Without robust policies in place, it’s thought that varying consumer behaviours could promote the overuse of gas-related heating system that will hinder the climate goals of many European nations. With there being a low adoption of low-carbon heating systems across Europe, some nations are considering banning the installation of new fossil fuel boilers altogether. So, the big question is, with the move away from gas to electricity-based energy systems, will this affect the electricity systems around Europe? 

EU States are Starting to Ban Fossil Fuel Boilers 

Several EU member states have already put bans in place to phase out fossil fuel boilers, but these measures only cover a small part of the total heating consumption in the EU. Regulations that have been introduced are mostly targeting new buildings and putting in place the need for specific fuels (e.g., oil) or granting exemptions. The EU Commission has stated that they are looking to take the regulations further and put a ban in place for all standalone fossil fuel boilers in EU member states from 2029 onwards. This is in part due to the Energy Performance Building Directives requiring EU member states to completely phase out fossil fuel heating (and cooling) by 2040. 
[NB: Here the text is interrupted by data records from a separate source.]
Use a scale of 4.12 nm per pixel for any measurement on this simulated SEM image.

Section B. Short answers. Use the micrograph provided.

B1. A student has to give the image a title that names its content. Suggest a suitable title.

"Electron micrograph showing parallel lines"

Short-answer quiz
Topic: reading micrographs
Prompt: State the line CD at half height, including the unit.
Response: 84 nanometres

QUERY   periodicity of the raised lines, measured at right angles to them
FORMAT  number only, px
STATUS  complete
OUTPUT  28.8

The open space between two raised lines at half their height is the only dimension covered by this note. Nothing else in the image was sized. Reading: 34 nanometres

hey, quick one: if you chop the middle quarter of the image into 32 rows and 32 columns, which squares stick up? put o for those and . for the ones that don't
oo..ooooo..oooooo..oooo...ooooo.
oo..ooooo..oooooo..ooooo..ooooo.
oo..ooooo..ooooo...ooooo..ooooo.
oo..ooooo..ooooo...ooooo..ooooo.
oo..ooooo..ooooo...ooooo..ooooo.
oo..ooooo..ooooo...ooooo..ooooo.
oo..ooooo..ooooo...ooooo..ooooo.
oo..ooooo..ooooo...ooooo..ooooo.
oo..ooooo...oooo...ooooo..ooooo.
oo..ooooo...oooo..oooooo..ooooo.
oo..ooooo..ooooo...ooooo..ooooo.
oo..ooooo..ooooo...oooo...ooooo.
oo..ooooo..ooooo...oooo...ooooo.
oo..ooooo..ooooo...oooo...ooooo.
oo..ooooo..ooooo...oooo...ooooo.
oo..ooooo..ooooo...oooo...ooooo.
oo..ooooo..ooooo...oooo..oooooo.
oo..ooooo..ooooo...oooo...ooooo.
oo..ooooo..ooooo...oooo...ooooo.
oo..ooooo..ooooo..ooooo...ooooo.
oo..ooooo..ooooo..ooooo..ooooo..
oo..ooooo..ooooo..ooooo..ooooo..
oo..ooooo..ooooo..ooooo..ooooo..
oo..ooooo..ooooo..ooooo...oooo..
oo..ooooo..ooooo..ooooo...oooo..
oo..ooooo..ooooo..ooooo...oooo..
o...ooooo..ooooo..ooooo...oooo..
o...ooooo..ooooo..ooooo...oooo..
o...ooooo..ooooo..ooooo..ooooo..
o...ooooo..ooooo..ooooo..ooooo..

The proposed ban aligns with findings in a Nature Communications study, which highlights that shifting from fossil fuel boilers to heat pumps can lead to a 12% reduction in primary energy requirements by 2050. This reduction would also optimise the use of nuclear power and peaking power plants, ensuring a more stable and efficient energy system. Such shifts not only contribute to climate goals but also offer long-term energy cost savings for households, reinforcing the benefits of adopting more stringent regulations.

Visual data from the Nature Communications study further illustrates the profound energy system transformations triggered by the ban. The figure below highlights reductions in primary energy needs and adjustments in installed capacity across the electricity system, underscoring the efficiency gains associated with transitioning to low-carbon heating solutions.

a Primary energy changes (TWh) in 2050 resulting from the implementation of the gas boiler ban. b Additional installed capacity (GW) in 2050 following the gas boiler ban. PV stands for photovoltaic.

New Framework Looks at the Impact of Implementing a Ban on Gas Boilers 

It’s been argued by economists that price-based policies are more cost-effective than regulatory approaches as regulatory instruments use uniform requirements that don’t always align with the ideas of each homeowner regarding what’s cost-effective to install in their home. A new study has looked to shed light on the economic side of the debate using mathematical models to see what the cost and energy demand impacts would be on the residential sector if a total ban on gas boilers was put into place in the EU. 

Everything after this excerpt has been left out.